Given a string like so:
Hello {FIRST_NAME}, this is a personalized message for you.
Where FIRST_NAME is an arbitrary token (a key in a map passed to the method), to write a routine which would turn that string into:
Hello Jim, this is a personalized message for you.
given a map with an entry FIRST_NAME -> Jim.
It would seem that StringTokenizer is the most straight forward approach, but the Javadocs really say you should prefer to use the regex aproach. How would you do that in a regex based solution?
Thanks everyone for the answers!
Gizmo's answer was definitely out of the box, and a great solution, but unfortunately not appropriate as the format can't be limited to what the Formatter class does in this case.
Adam Paynter really got to the heart of the matter, with the right pattern.
Peter Nix and Sean Bright had a great workaround to avoid all of the complexities of the regex, but I needed to raise some errors if there were bad tokens, which that didn't do.

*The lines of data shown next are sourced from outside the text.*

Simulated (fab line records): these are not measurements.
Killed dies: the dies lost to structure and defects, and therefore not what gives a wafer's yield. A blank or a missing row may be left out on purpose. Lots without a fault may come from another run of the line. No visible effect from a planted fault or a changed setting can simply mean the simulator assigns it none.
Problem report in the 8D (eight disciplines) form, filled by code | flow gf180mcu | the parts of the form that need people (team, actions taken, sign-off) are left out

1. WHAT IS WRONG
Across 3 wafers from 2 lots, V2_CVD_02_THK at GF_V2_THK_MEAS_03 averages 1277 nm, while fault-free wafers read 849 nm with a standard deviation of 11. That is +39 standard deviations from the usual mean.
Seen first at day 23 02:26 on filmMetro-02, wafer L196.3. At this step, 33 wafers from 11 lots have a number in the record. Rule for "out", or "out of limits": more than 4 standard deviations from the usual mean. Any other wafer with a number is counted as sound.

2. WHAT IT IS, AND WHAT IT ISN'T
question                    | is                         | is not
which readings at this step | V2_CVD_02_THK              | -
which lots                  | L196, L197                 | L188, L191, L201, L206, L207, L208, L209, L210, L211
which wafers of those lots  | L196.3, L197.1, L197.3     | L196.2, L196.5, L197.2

But in terms of both doing a regex and a reasonable replace loop, this is the answer I came up with (with a little help from Google and the existing answer, including Sean Bright's comment about how to use group(1) vs group()):
private static Pattern tokenPattern = Pattern.compile("\\{([^}]*)\\}");
public static String process(String template, Map<String, Object> params) {
StringBuffer sb = new StringBuffer();
Matcher myMatcher = tokenPattern.matcher(template);
while (myMatcher.find()) {
String field = myMatcher.group(1);
myMatcher.appendReplacement(sb, "");
sb.append(doParameter(field, params));
}
myMatcher.appendTail(sb);
return sb.toString();
}
Where doParameter gets the value out of the map and converts it to a string and throws an exception if it isn't there.
Note also I changed the pattern to find empty braces (i.e. {}), as that is an error condition explicitly checked for.
EDIT: Note that appendReplacement is not agnostic about the content of the string. Per the javadocs, it recognizes $ and backslash as a special character, so I added some escaping to handle that to the sample above. Not done in the most performance conscious way, but in my case it isn't a big enough deal to be worth attempting to micro-optimize the string creations.
Thanks to the comment from Alan M, this can be made even simpler to avoid the special character issues of appendReplacement.
Well, I would rather use String.format(), or better MessageFormat.
String.replaceAll("{FIRST_NAME}", actualName);
Check out the javadocs for it here.
Try this:
Note: The author's final solution builds upon this sample and is much more concise.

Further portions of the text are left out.